PhD opportunity with the Leverhulme Centre for Wildfires, Environment and Society at Imperial College London
Title: Exploring environmental justice in fire governance through arts-based approaches
Project Outline
Wildfires are one of the most pressing environmental challenges of our time, causing devastating impacts in many parts of the world, including fire-prone regions such as California, Australia and the Mediterranean, but also increasingly in other regions such as Siberia and Alaska. The simplistic ‘bad fire’ narrative tends to obscure their deep entanglements with human culture, livelihoods and human-(non-human) nature interactions. In many landscapes, fire regimes and practices have been long shaped by colonial and neocolonial forces, where state-led fire suppression policies have contributed to the erasure of Indigenous and traditional knowledge, governance systems and fire practices; practices which, among other purposes, have historically played a crucial role in managing landscapes and reducing fuel loads. These exclusions are not incidental but reflect broader struggles over land, authority, and environmental governance. As climate change intensifies fire risks, wildfire management has become a key site of political and ecological contestation, raising urgent questions about environmental justice: Whose knowledge systems and governance practices are recognised or erased? And how can fire management strategies be reimagined to centre equity, sustainability, and decolonial perspectives?
This PhD project, funded by the Leverhulme Centre for Wildfires, Environment and Society, will sit within the Centre’s new research team titled Just Fire: identifying equitable fire governance, livelihoods and futures. The aim of this team is to promote ecologically sound and socially just approaches to fire management and governance that combine scientific and traditional knowledge systems and support the livelihoods and rights of Indigenous and local communities. You will engage with Just Fire team members throughout your project, enriching your understanding of fire justice in different contexts and contributing to the team’s aims and objectives. The Centre’s research to date related to this theme has included work in Guyana, Brazil, India, Kenya, Ghana, Mozambique and Scotland. The project will also connect to the Centre’s initiative, ‘Wildfires at the Art-Science Interface’, which amongst other topics has interacted with issues of justice, colonialism and Indigenous perspectives.

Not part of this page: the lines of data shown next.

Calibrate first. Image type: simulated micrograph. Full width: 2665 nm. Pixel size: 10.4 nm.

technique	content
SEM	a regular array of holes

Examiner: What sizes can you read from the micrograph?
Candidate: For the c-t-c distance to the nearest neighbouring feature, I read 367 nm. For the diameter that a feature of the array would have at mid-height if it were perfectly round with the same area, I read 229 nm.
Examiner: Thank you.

Taking an arts-based approach, the project will therefore critically explore fire justice through the lens of colonialism, Indigenous and local governance and practices, and environmental rights. It will explore the complex relationships between fire, culture, livelihoods and biodiversity, challenging dominant fire management paradigms that marginalise traditional knowledge systems. While the project may take a transdisciplinary approach, for example drawing upon environmental social sciences, political ecology, and decolonial studies, arts- based approaches will be the primary methodology. The successful candidate will have the freedom to shape the project’s direction, including the selection of case study location(s), within these broader themes.
The successful candidate will also have the opportunity to engage with the project FIRECULT, which aims to understand the links between climate change driven disruption in fire regimes and tangible or intangible cultural heritage and inform resilient heritage management. FIRECULT, led by Imperial College London (Dr Yiannis Kountouris) from 2024-2026, will employ artists to reflect on the past and imagining the future of the wildfire-heritage relationship under climate change. Local analyses will take place in four case study sites of heritage-rich landscapes in Ireland, Kenya, Turkey, and Italy.
Studentship Overview
The studentship will be supervised by Dr Adriana Ford, Department of Life Sciences, at Imperial College London and Dr Elia Apostolopoulou in the Centre for Environmental Policy.
The student will be based within the Centre for Environmental Policy (CEP) based at Imperial’s South Kensington campus. CEP focuses on the interface between science and policy in key environmental subjects through the interdisciplinary study of science, technology and innovation.
The student will be funded by the Leverhulme Centre for Wildfires, Environment and Society (https://centreforwildfires.org/). The Centre comprises social and natural scientists from Imperial College, King’s College London, Royal Holloway and University of Reading, working together to create a new, integrative science of wildfire. The student will therefore join a vibrant interdisciplinary research community with a common vision of producing evidence-based understanding of the human-fire nexus that can help inform policy and practice.
How to apply
The applicant will have a minimum 2.1 (or equivalent) undergraduate degree in arts or an allied field. They will either have, or be working towards, a Master’s degree or equivalent in a relevant field, awarded with (or predicted) a distinction (or equivalent). Experience of working in multidisciplinary teams and collaborating with scientists, stakeholders and communities is desirable. Experience with academic writing and/or publishing will also be highly valued, as would evidence of exhibiting arts-based outputs and/or curating exhibitions.
Applicants should submit:
i) A CV (max 2 A4 sides), including details of two academic references;
ii) A cover letter outlining and demonstrating how their qualifications, experience, and interests make them suitable to pursue the research outlined above, including possible ideas for how they might focus the work on particular questions;
iii) Examples of arts-based outputs
iv) Writing sample
These should submitted via our online application process via How to apply | Faculty of Natural Sciences | Imperial College London / My Imperial Portal by Monday 3rd March, choosing Environmental Research and selecting Dr Elia Apostolopoulou as supervisor. Interviews will take place online in April 2025 with an expected September 2025 start. Please state your start date availability within your application.
For further information on the project, please contact Dr Adriana Ford, a.ford@imperial.ac.uk and Dr Elia Apostolopoulou: e.apostolopoulou@imperial.ac.uk.
Funding info
The studentship will be funded at UKRI stipend rates paid for four years (for 2024/2025 this is £21,237 per annum, including London allowance) paid for four years. The studentship will also cover Home Fees (UKRI rate) or International Fees for four years. There will be support funding for fieldwork and conference attendance.